One day, as the two groups pass each other, Eliza and Edgar share a moment of intimacy, while Lady Gertrude notices and appears unhappy with Eliza. Lady Gertrude fears a relationship forming between Eliza and Edgar, since she knows Eliza’s father would not be happy with her marrying a peasant. A few days later, the Earl returns after his long war experience, and is shocked by Eliza’s sprouting growth and beauty. Lady Gertrude tells the Earl about the neighbors the next morning, and he says they must be the poorest of his neighbors, and is suspicious of the relationship between Eliza and Edgar.
The Earl visits Phillips with his servant Robert, who knows Phillips from past meetings. He tells the Earl that Phillips is a man in love with solitude, while also saying that Phillips has seen enough of the world to dislike it now. However, he also tells the Earl that he is a worthy man, with an entertaining personality and a good heart. Once they arrive at the cottage, they see the two men outside cutting trees, and stop immediately to listen in on their conversation. They overhear Edgar telling Phillips that he wants to be a soldier because of all the stories and books that Phillips has shared with him, but Phillips ultimately shuts this conversation down by telling Edgar he can still be a good man without becoming a soldier. Edgar even offers becoming a soldier for the Earl, but Phillips maintains his position. Once the conversation ceases, the Earl makes his presence known and invites the two to the castle for dinner.
Once they arrive, the Earl has a great time with Phillips and Edgar, so they return repeatedly throughout the week. The Earl also particularly enjoys his time with Edgar, despite his suspicions of his interactions with his daughter.

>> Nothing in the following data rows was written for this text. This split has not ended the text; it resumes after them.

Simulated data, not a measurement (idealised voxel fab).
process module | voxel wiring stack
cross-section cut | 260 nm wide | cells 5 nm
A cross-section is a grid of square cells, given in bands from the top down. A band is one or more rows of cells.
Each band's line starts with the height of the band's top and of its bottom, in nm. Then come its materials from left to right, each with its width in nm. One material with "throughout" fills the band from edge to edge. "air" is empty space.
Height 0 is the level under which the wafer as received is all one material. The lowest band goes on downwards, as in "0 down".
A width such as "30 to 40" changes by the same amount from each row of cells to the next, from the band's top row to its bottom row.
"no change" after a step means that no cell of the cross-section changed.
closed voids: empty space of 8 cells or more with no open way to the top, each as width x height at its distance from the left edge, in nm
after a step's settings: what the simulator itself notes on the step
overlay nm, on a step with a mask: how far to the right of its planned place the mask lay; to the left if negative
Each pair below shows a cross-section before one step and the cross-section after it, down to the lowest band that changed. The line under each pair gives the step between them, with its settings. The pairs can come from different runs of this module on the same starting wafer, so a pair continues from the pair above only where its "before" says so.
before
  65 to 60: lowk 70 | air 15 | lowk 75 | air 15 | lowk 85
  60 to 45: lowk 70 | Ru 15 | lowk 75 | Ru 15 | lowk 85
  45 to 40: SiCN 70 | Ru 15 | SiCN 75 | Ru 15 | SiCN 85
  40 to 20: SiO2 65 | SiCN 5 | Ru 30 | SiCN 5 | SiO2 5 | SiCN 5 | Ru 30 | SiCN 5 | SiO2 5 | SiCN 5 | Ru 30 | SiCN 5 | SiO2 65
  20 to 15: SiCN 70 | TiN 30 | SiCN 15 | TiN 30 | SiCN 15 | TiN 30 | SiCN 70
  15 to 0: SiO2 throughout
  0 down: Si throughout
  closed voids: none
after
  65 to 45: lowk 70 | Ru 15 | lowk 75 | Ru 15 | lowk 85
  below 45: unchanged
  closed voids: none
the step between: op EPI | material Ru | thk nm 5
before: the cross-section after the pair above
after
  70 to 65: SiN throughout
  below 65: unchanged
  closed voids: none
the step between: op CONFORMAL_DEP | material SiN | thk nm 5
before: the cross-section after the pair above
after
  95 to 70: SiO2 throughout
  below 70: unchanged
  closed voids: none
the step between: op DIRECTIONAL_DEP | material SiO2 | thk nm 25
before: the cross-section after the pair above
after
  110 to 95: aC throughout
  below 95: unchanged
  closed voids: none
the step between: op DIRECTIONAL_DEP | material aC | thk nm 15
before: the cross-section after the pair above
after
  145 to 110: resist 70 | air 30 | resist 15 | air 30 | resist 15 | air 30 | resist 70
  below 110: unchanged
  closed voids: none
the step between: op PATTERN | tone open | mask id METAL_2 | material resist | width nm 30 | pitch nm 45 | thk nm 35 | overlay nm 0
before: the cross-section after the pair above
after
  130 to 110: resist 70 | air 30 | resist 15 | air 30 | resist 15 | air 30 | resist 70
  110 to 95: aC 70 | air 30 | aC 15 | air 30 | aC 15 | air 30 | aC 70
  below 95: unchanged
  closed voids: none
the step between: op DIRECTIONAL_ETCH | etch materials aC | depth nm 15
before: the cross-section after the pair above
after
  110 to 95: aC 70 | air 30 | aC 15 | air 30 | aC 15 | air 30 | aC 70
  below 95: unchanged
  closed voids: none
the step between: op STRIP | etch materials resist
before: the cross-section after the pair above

This is the first page of text in The Recluse of the Woods, displaying sample text as well as the two titles at the top.
One day while Lady Gertrude and Eliza are walking through the woods, Eliza demands to visit Edgar, but Lady Gertrude denies permission as a precautionary measure so as to not anger the Earl. After arguing for some time, Lady Gertrude walks away, while Eliza notices Edgar above her in a tree after a twig falls on her. After consistent pressure from Edgar, Eliza eventually agrees to kiss him, kissing until they are caught by Lady Gertrude. The two women argue for a short while before a man appears with the appearance of an aged pilgrim, clearly being elderly and fatigued. He asks to see Phillips, and Edgar takes him to see his father after Lady Gertrude and Eliza leave to return to the castle.
Later that day, the Earl questions Lady Gertrude about past meetings between Edgar and Eliza. Lady Gertrude tells the Earl about their kiss, leaving the Earl enraged. In response, he says that he has arranged a marriage between Eliza and his old friend from battle named Lord Harold de Vanes, who is sixty-four years old. Although Lady Gertrude disagrees with this action, the Earl explains how he made this promise to Lord Harold after Lord Harold saved the Earl’s life in combat. The Earl then dispatches Lady Gertrude to go notify Eliza of this impending marriage.
Once Eliza hears this news, she begins to weep, saying how she cannot bear to marry Lord Harold because of her love for Edgar. Although Lady Gertrude tells Eliza that she should be excited because Lord Harold is extremely wealthy, Eliza still cannot stop crying. A few moments later, Edgar and Phillips appear and tell the Earl and Eliza that they are leaving their cottage in the woods, but do not disclose why or to where they are heading. After Edgar begs the Earl to let him die at his feet, Phillips picks up Edgar and they both leave the Castle.
The next morning, Lord Harold arrives at the castle, and immediately voices his concern to the Earl about the marriage with Eliza, lamenting that his war wounds and bald head are not attractive to a girl Eliza’s age. The Earl disagrees, but Lord Harold is still evidently distraught. When Eliza comes down to greet the Lord, she explains how she was told a past prophecy where she would be happy and fall in love with a man, but not with a man his age. Lord Harold asks her what he can do, and Eliza asks him to persuade his father to let her marry Edgar. Lord Harold agrees to this, and tells the Earl of their discussion. He specifically tells him that it is every man’s duty to guide happiness for others, and how he should let Eliza marry Edgar.
After this exchange, the novel goes into a side note about the history of Ambrosio Phillips and his son, explaining how they are actually descendants of Sir Hildebrand De Raymond, a nobleman known for his bravery in the battle for the Christian army in Palestine. Edgar’s real name is Eudgene, and he is now the heir of the De Raymond castle.
Back in the present moment, Edgar arrives at Montville Castle under the name of Sir Eugene de Raymond, asking for a meeting with the Earl. The Earl is shocked when he sees it to actually be Phillips and Edgar, and Eliza is overcome with happiness when the two embrace in joy. Lord Harold is similarly happy for Edgar and Eliza, as the two are finally married with Lady Gerturde performing the ceremony.
Bibliography
“Ethelinde; or the Recluse of the Lake.” The Critical Review, or, Annals of Literature, vol. 3, 1791, pp. 57–61.
The Recluse of the Woods, London, J. Roe and Ann Lemoine, 1809.
Tymn, Marshall B., editor. “The Gothic Romance.” Horror Literature: a Core Collection and Reference Guide, by Frederick S. Frank3, R.R. Bowker Company, 1981, pp. 3–178.